A data cube is a multidimensional data model used to organize and visualize aggregated data. Data cubes contain data from one or more tables and provide an interface for users to explore a data set. This topic explains how to create and configure a data cube in Imply Polaris.
Create a data cube
A data cube contains data from one or more tables. Before you create a data cube, verify that the data you want to present in a data cube is available in a table. See the Data overview to learn about creating tables and loading data.
ManageDataCubes roles can create data cubes in Polaris. See role groups for default role assignments by group.
To create a data cube, follow these steps:
- Click Data cubes in the left sidebar.
- Click New data cube in the top left corner.
- Choose between a table or a SQL query as your data source:
- If you choose a table, the table must already be created in Polaris.
- For a SQL query, write a query that selects data used to populate the data cube. You can add queries against any data source. Use this if you want a subset of the tables's data, or you otherwise want to use a SQL query to select and manipulate the data.

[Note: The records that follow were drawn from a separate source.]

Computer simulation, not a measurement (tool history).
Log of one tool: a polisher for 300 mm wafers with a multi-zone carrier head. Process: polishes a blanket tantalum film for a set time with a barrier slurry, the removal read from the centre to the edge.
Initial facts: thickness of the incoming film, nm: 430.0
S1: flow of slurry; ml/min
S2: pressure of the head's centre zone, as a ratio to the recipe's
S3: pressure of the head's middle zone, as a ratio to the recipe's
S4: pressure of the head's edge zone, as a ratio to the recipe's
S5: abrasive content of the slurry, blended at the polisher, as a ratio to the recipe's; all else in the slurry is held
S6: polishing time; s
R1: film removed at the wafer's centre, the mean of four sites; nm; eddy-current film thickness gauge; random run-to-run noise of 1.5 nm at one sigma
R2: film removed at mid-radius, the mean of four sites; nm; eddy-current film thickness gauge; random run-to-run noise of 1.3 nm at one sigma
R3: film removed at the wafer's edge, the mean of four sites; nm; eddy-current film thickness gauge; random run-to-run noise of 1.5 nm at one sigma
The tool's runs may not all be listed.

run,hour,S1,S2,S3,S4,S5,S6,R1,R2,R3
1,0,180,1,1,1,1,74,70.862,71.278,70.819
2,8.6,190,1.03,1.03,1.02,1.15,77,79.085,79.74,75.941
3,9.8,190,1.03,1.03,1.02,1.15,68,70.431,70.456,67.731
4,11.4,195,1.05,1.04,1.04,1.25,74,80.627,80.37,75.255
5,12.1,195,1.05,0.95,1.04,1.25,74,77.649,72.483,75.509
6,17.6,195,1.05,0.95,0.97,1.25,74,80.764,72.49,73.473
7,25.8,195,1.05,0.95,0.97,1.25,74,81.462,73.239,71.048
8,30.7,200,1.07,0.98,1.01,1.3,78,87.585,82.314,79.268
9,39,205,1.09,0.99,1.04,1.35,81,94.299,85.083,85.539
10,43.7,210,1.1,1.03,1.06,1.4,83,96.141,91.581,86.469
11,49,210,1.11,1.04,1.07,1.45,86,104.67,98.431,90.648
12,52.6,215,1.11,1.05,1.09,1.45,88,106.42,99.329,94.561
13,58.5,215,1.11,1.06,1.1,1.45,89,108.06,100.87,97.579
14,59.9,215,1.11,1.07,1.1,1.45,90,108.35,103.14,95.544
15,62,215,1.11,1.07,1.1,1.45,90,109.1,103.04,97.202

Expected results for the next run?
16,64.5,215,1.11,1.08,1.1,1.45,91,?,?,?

- Give your data cube a descriptive name.
- Choose whether to auto-fill dimensions and measures. When enabled (recommended), Polaris creates a dimension for each column in the table. It also makes some inferences about the data to create several measures. For instance, it creates a measure that represents the count of events returned by the query underlying the data cube. The following figure shows the dimensions created based on the Koalas to the Max data:
For more information about dimension and measure detection, see Schema detection.
After you create a data cube, you can adjust any settings in the edit screen.
You can create additional data cubes by duplicating an existing data cube and editing its properties.
Edit a data cube
To edit a data cube, click the pencil icon in the data cube header.
Within the edit view, you can change the title, description, color theme, default timezone, and data source for the data cube. You can also edit and create dimensions and measures from their respective tabs.
If the underlying schema of the table changes, you can update the data cube schema as well. To do so, access the Dimensions or Measures tab in the Edit data cube view. If there are changes to the underlying schema, the Suggestions button indicates the number of changes detected. Click the Suggestions button to review and accept the suggestions as needed.
For more information about schema detection, see Schema detection.
The dimensions and measures of a data cube make up the schema for the data cube. When you create a data cube, Polaris can derive the schema from the base data source, which you can modify as needed.
How schema detection works
Imply looks at the dataset metadata and uses the returned list of columns, their types, and their aggregation (in case of rollup) to determine what dimensions and measures to suggest.
Imply generates dimensions and measures by applying the following rules to the discovered underlying column types:
- Time columns get mapped to a dimension with automatic bucketing by default.
- String columns get mapped to a dimension.
- Numeric columns get mapped to a
SUMmeasure or an otherwise appropriate measure if the column is marked as being aggregated as part of rollup.
Schema detection limitations
While schema detection enables you to set up a new data cube quickly, you may need to test it and tailor it to suit your needs. Try modifying or deleting the auto-generated dimensions or measures. You can always access them in the Suggestions tab if you decide to revert back.
In particular, schema detection cannot detect these common scenarios:
- String columns that you might want to see as
countDistinct- number of unique values.
- The perfect granularities to apply to time and numeric dimensions.
- Lookups that you might want to apply to certain dimensions.
- Dimensions that correspond to a URL.
- Measures that are interesting when filtered on something.
- Measures that should be seen as a ratio, or some other post aggregation.
Set a default data cube view
When a user navigates to a data cube, the data cube displays data from the latest day and shows the first measure in the list of available measures by default.
You can modify this default view by adding filtering conditions or by setting a specific dimension to be shown with the default settings.
Create a default view:
- Create the view you want to save as your default view in the data cube.
- Open the options menu by clicking the toggle icon at the top right of the data cube view.
- Click Update data cube defaults.
- Click Set current view as default.
- Click Save for all users.
To download data cube data, click the download icon in the top navigation bar. The Download data page appears with the following fields:
- Filename: Specify the name of the file to generate and download based on the data.
- Max columns to download: Specify the maximum number of columns to download.
- Max rows to download: Specify the maximum number of rows to download.
- Format: Specify the file format for your download. You can use comma-separated values, tab-separated values, XSL format, and newline-delimited JSON format.
- Include metadata: Enable this option to include metadata in the download file. If enabled, the metadata shows the name of the data cube and filtering conditions under which the data was generated, such as
Data cube,Wikipedia Filter,"Jun 26 - Jun 27, 2016 9:32pm".
Once you click Download, the download status bar indicates the progress of your download.